This recipe delivers a beautiful balance of savory, sweet, and tangy flavors, all brought together by a perfectly seared crust that locks in the delicious glaze. Forget dry, bland pork – I’ll show you the key to a juicy, tender pork loin with a irresistible, golden-brown crust.

Whether you’re hosting a New Year’s dinner, a holiday gathering, or simply want to elevate a family meal, this glazed pork loin fits the bill. It’s elegant enough for guests but comforting enough for a cozy night in. Plus, it pairs wonderfully with roasted butternut squash or creamy mashed potatoes.

slice of Honey-Dijon Glazed Pork Loin showing center bite

Why You’ll Love This Honey-Dijon Glazed Pork Loin

This isn’t just another pork loin recipe; it’s designed to be your new go-to for special occasions and even impressive weeknight dinners. Here’s why you’ll absolutely love making (and eating!) this Honey-Dijon Glazed Pork Loin:

  • Flavor That Pops: The star of this dish is undoubtedly the glaze. It’s a perfect harmony of sweet honey, tangy Dijon mustard, a touch of rich brown sugar, and bright notes from lemon juice and orange zest. This creates a vibrant, multi-layered flavor that beautifully complements the savory pork without overpowering it.
  • Juicy & Tender Every Time: We’ve built in key steps to make sure your pork loin stays incredibly juicy. Patting it dry, searing it to create a crust, and the resting period after roasting all work together to lock in moisture….. No more dry, disappointing pork! 😉
  • That Irresistible Crispy Crust: The secret to a truly great glazed pork loin is a well-developed crust. Our method focuses on achieving that golden-brown, slightly crispy exterior during the searing process. This crust isn’t just for texture; it acts as a flavorful barrier, holding the glaze beautifully and adding another dimension to every bite.
  • Easier Than It Looks: While this dish looks impressive, the steps are straightforward and manageable, even for less experienced cooks. We break down each part, from prepping and scoring to searing and glazing, so you can confidently create a restaurant-quality meal at home.
Final glazing Honey-Dijon Glazed Pork Loin

My Tips & Tricks

Making this glazed pork loin might seem intimidating, but with a few tricks, you’ll get perfect results every time:

Don’t Skip Patting Dry: This seemingly small step is crucial! Excess moisture on the surface of the pork will steam instead of sear, preventing you from getting that beautiful, crispy, golden-brown crust that’s essential for holding the glaze and enhancing flavor. Use plenty of paper towels.

seasoning raw Honey-Dijon Glazed Pork Loin

The Power of Scoring: Scoring the pork loin (making those shallow cuts) isn’t just for looks. It helps the seasoning penetrate deeper into the meat, and more importantly, it allows the fat to render and the glaze to adhere better, creating more delicious caramelized bits. Don’t go too deep – about 1/4 inch is perfect to avoid cutting into the lean meat too much.
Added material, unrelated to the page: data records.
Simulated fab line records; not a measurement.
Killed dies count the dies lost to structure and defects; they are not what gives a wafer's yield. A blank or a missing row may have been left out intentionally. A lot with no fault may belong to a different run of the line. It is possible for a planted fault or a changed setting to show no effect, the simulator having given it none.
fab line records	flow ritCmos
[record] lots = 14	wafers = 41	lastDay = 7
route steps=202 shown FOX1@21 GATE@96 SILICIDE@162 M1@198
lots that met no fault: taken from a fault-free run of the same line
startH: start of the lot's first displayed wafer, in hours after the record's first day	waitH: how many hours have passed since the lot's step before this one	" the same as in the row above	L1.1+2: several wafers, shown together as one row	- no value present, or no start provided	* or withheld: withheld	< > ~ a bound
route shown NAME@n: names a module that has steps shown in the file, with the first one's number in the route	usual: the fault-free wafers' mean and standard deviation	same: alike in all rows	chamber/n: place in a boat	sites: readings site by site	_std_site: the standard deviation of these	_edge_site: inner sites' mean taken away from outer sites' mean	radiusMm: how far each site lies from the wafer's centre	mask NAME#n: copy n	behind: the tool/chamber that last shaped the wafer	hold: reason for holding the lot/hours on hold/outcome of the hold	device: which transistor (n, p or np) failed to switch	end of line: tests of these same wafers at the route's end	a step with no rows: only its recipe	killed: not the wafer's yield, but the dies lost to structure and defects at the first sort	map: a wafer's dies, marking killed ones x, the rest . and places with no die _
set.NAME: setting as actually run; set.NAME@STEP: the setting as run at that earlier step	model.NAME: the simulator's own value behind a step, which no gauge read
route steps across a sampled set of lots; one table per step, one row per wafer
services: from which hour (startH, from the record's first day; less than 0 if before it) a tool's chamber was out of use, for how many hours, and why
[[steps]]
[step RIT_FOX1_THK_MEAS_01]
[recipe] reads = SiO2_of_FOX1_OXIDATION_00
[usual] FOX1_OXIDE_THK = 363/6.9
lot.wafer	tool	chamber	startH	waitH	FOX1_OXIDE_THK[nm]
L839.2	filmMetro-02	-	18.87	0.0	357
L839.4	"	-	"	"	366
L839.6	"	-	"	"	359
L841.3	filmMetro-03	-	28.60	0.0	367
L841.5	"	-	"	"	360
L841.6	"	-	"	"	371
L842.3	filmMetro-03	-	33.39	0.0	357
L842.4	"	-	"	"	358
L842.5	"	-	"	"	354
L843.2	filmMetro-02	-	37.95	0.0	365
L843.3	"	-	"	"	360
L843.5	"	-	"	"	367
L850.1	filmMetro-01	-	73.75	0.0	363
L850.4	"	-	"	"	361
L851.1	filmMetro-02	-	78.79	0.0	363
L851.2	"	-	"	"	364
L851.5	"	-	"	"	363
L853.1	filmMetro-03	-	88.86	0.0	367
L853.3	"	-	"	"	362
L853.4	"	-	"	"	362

searing in a cast iron skillet

Hot Skillet, Good Sear: When searing, ensure your olive oil is shimmering and the skillet is properly hot over medium-high heat before adding the pork. A hot pan creates an immediate crust, sealing in juices. If your pan isn’t hot enough, the pork will just sit there and steam, again preventing that desired sear. Don’t overcrowd the pan if you’re cooking more than one loin – sear in batches if necessary.

making the glaze

Glaze Consistency is Key: When simmering the glaze, keep an eye on it. It should thicken slightly to a consistency that will coat the back of a spoon. If it’s too thin, it will run off the pork; if it’s too thick, it might become syrupy and difficult to spread evenly. A few minutes over medium heat is usually all it takes.

roasting Honey-Dijon Glazed Pork Loin

Don’t Over-Glaze Early: While you’ll brush the pork with glaze before roasting, avoid slathering on all of it right at the start. Sugar in the glaze can burn if exposed to high heat for too long. The initial brush is just enough to start building that fantastic crust. The final brushing after resting ensures maximum flavor and a beautiful sheen. 😉

An Instant-Read Thermometer: This is your best friend for perfectly cooked pork. Visual cues can be deceiving. Pork loin is safe to eat at 145°F (63°C), and cooking it to this temperature makes sure it’s juicy and tender. Insert the thermometer into the thickest part of the loin into it’s center.

gorgeous Honey-Dijon Glazed Pork Loin on a platter

Rest after Cooking: Seriously, do not skip this step! As pork loin cooks, its muscle fibers contract, pushing juices to the center. Resting allows these juices to redistribute throughout the meat, resulting in a much more tender and juicy final product. If you cut into it immediately, all those precious juices will just run out onto your cutting board.

I want to know what YOU think! Leave a review on the recipe card or in the comments below!

best Honey-Dijon Glazed Pork Loin

Honey-Dijon Glazed Pork Loin Recipe

This Honey-Dijon Glazed Pork Loin is your ticket to a show-stopping meal! A perfectly seared crust locks in a vibrant, sweet-tangy glaze, ensuring every bite is juicy, tender, and bursting with flavor. Elegant enough for the New Year, easy enough for any night!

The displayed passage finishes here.